Clint’s Mom Stories? 👀👀👀
Okay, so the premise is that when Clint ran away to the circus, he was essentially adopted by this big poly family. He tells stories about his “mom” all the time and they’re obviously different women, so everyone is convinced he’s trolling them, but really they’re just stories about all his moms. It starts out accidental, but Clint leans into it because it’s funny. Bucky figures it out and helps him troll everyone.
This started because I wanted to give Clint my tendency to say weird things about my backstory and not realize they’re unusual until I say them. And, well, one of the weird sentences I can say is that I learned to walk on stilts from a polyamorous circus commune in Hawai’i, so... yeah.
I stalled out on a) plot and b) tone, but I would love to finish it someday!
Ooh, please tell me about the Teen Wolf I Hope They Ask Me on a a Mission! 👀👀👀
__________
So, this is probably the most deeply personal of all the WIPs I have, and is meant to be a love letter to fellow LGBT Mormons, to the struggle between reconciling culture and devotion and orientation.

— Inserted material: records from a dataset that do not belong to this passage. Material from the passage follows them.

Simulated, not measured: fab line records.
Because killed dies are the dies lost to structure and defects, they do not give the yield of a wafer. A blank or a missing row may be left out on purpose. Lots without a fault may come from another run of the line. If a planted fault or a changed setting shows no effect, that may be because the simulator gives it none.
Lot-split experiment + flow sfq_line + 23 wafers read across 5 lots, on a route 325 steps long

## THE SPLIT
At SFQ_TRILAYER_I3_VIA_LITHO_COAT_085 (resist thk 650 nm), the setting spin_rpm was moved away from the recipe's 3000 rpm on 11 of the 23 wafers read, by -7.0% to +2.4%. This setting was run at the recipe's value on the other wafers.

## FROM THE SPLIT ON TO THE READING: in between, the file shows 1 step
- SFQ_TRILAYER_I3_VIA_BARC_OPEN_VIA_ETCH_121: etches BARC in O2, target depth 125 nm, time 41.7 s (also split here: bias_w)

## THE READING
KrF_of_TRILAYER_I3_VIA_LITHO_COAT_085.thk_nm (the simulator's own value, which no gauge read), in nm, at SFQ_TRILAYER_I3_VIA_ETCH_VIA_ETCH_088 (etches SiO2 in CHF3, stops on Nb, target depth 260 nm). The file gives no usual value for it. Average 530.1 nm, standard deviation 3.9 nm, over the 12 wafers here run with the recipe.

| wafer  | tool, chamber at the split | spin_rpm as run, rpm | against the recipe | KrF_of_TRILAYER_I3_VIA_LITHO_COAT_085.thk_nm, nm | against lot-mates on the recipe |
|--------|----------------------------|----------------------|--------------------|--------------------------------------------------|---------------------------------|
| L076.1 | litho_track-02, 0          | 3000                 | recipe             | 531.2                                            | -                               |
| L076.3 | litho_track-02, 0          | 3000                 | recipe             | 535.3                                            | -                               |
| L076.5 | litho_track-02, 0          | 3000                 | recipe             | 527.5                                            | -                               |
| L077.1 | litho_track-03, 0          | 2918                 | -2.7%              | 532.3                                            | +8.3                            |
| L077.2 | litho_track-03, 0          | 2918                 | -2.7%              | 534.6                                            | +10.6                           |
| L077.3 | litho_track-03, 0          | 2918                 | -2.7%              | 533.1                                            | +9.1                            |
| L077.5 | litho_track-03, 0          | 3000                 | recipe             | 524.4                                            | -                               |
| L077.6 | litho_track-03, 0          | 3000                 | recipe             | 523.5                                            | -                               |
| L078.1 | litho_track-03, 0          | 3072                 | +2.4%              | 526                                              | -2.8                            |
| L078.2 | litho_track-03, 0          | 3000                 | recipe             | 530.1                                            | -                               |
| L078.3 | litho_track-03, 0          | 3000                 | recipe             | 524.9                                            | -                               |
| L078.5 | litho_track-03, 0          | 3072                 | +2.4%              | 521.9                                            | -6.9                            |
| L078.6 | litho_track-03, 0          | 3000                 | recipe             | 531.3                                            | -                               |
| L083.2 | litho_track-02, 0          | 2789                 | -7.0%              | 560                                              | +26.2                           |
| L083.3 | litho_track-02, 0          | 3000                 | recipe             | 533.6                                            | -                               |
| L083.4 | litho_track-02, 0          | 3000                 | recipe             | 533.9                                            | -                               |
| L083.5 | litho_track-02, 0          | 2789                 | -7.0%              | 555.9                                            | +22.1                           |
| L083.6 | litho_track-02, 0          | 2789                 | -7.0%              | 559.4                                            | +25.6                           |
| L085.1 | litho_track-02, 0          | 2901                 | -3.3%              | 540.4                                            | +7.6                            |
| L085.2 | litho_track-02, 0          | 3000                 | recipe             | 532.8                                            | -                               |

Stiles, whose father is the Bishop (volunteer pastor) of their California ward (congregation), as well as the well-respected Sherriff of their town, comes out to his father as gay. He assures his father that this changes nothing about his beliefs or his intent to serve a mission and that he intends to remain a faithful member of the church.
He’s called to serve a mission to Chicago, where the first companion he’s assigned is Elder Hale, a significantly older missionary who is on the last two transfers (3 months) of his mission. Elder Hale is snappish and gruff, an extreme stickler for following all missionary rules to the letter. Stiles knew he was going to probably have a hard time with at least some of his companions, but it’s disheartening that this is who his trainer is.
Near the end of the first transfer, Stiles catches some sort of stomach bug and spends an extremely miserable week in the bathroom puking his guts out. Since Elder Hale isn’t allowed to be out of sight of his companion, he drags a mattress over and sleeps in the hall.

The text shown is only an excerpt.